Infinities and NaNs are artifacts that help deal with the inexactness of binary floating-point arithmetic. The semantics dealing with infinities and NaNs, or the circumstances leading to their generation are somewhat arbitrary. However, as most Scheme implementation use an IEEE-754-conformant implementation [18] of flonums, R6RS uses the particular semantics from this standard as the basis for the treatment of infinities and NaNs in the report. This is also the reason why infinities and NaNs are flonums and thus inexact real number objects, allowing Scheme systems to exploit the closure properties arising from their being part of the standard IEEE-754 floating-point representation. See section 11.6.6 for details on closure properties.

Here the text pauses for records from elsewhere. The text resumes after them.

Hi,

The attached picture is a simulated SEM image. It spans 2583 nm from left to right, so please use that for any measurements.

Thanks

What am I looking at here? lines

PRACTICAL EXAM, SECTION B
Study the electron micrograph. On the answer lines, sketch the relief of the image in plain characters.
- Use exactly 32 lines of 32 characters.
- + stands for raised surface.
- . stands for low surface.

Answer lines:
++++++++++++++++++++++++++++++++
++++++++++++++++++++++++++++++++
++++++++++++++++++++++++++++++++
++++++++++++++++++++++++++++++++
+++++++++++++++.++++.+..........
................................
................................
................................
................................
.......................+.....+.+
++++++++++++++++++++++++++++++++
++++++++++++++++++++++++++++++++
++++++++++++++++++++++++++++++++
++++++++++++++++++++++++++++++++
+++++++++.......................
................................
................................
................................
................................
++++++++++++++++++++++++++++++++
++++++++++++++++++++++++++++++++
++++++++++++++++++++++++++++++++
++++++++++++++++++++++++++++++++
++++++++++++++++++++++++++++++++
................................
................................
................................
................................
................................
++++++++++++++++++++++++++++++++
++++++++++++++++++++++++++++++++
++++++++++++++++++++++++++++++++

Infinities and NaNs are not considered integers (or even rational) by R6RS. Despite this, the ceiling, floor, round, and truncate procedures (and their fl-prefixed counterparts) return an infinity or NaN when given an infinity or NaN as an argument. This has the advantage of allowing these procedures to take arbitrary real (or flonum) arguments but the disadvantage that they do not always return integer values. The integer values of the mathematical equivalents of these procedures are, in fact, infinite for infinite inputs. Also, while infinities are not considered integers, they might represent infinite integers. So the extension to infinities, at least, makes sense. The extension to NaNs is somewhat more arbitrary.
R6RS intentionally does not require a Scheme implementation to use infinities and NaNs as specified in IEEE 754. Hence, support for them is optional.
A distinguished -0.0 is another artifact of IEEE 754, which can be used to construct certain branch cuts. A Scheme implementation is not required to distinguish -0.0. If it does, however, the behavior of the transcendental functions is sensitive to the distinction.